Readings in Database Systems, 3rd Edition

Stonebraker & Hellerstein, eds.

Concurrency Control 1: Locking and Degrees of Consistency

Transaction Refresher

Statement of problem:

Database: a fixed set of named resources (e.g. tuples, pages, files, whatever)
Consistency Constraints: must be true for DB to be considered "consistent". Examples:

sum(account balances) = sum(assets)
P is index pages for R
ACCT-BAL > 0
each employee has a valid department

Transaction: a sequence of actions bracketed by begin and end statements. Each transaction ("xact") is assumed to maintain consistency (this can be guaranteed by the system).
Goal: Concurrent execution of transactions, with high throughput/utilization, low response time, and fairness.
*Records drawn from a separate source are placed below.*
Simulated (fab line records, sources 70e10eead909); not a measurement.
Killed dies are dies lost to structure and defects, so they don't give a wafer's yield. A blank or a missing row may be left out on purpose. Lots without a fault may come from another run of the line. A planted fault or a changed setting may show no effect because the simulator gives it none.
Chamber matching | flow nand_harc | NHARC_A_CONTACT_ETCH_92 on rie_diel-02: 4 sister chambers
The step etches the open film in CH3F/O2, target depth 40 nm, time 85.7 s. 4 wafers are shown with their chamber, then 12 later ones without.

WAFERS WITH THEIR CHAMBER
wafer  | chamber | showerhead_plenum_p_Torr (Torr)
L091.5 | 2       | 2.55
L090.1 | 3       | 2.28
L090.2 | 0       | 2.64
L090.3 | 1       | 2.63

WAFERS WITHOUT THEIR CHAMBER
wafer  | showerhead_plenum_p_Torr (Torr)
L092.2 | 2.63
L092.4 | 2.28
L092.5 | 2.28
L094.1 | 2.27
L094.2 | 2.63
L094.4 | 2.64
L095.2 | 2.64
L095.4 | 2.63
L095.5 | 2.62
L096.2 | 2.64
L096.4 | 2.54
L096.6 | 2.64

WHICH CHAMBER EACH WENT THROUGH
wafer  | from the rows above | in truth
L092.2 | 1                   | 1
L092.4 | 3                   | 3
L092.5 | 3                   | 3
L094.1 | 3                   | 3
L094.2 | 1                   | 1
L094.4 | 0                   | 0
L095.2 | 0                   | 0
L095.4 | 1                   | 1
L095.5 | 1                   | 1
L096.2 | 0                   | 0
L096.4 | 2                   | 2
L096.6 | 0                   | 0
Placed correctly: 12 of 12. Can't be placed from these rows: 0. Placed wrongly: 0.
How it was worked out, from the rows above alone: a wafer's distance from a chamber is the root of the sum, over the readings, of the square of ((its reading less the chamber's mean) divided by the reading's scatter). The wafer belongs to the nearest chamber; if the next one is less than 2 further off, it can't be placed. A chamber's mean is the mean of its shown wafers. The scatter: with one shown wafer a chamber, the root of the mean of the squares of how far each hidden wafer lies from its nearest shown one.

The ACID test for transaction management:

Atomicity: Either all actions within a transaction occur, or none do ("all or nothing at all")
Consistency: Each transaction takes the database from one consistent state to another. No intermediate states are observable. (We will refine this definition today)
Isolation: Events within a transaction must be invisible to other transactions. This allows transactions to be aborted in isolation (i.e. avoids cascaded aborts)
Durability: Once a transaction is committed, its results must be preserved even in the case of failures.

C & I guaranteed by concurrency control. A & D guaranteed by recovery.

A transaction schedule:

T0	T1
read(A)
A = A - 50
write(A)
	read(A)
	temp = A*0.1
	A = A - temp
	write(A)
read(B)
B = B + 50
write(B)
	read(B)
	B = B + temp
	write(B)

The system "understands" only reads and writes; cannot assume any semantics of other operations.

Arbitrary interleaving can lead to:

temporary inconsistencies (ok, unavoidable)
"permanent" inconsistencies, that is, inconsistencies that remain after transactions have completed.

Some definitions:

Schedule: A "history" or "audit trail" of all actions in the system, the xacts that performed them, and the objects they affected.
Serial Schedule: A schedule is serial if all the actions of each single xact appear together.
Equivalence of schedules: Two schedules S1, S2 are considered computationally equivalent if:

The set of transactions that participate in S1 and S2 are the same.

For each data item Q in S1, if transaction Ti executes read(Q) and the value of Q read by Ti was written by Tj, then the same will hold in S2. [reads are all the same]

For each data item Q in S1, if transaction Ti executes the last write(Q) instruction, then the same holds in S2. [the same writers "win"]

Serializability: A schedule S is serializable if there exists a serial schedule S’ such that S and S’ are computationally equivalent.

One way to think about concurrency control – in terms of dependencies:

T1 reads N ... T2 writes N: a RW dependency
T1 writes N ... T2 reads N: a WR dependency
T1 writes N ... T2 writes N: a WW dependency

Can construct a "serialization graph" for a schedule S (SG(S)):

nodes are transactions T1, ..., Tn
Edges: Ti -> Tj if there is a RW, WR, or WW dependency from Ti to Tj

Theorem: A schedule S is serializable iff SG(S) is acyclic.

Locking

A technique to ensure serializability, but hopefully preserve high concurrency as well. The winner in industry.
Basics:

A "lock manager" records what entities are locked, by whom, and in what "mode". Also maintains wait queues.
A well-formed transaction locks entities before using them, and unlocks them some time later.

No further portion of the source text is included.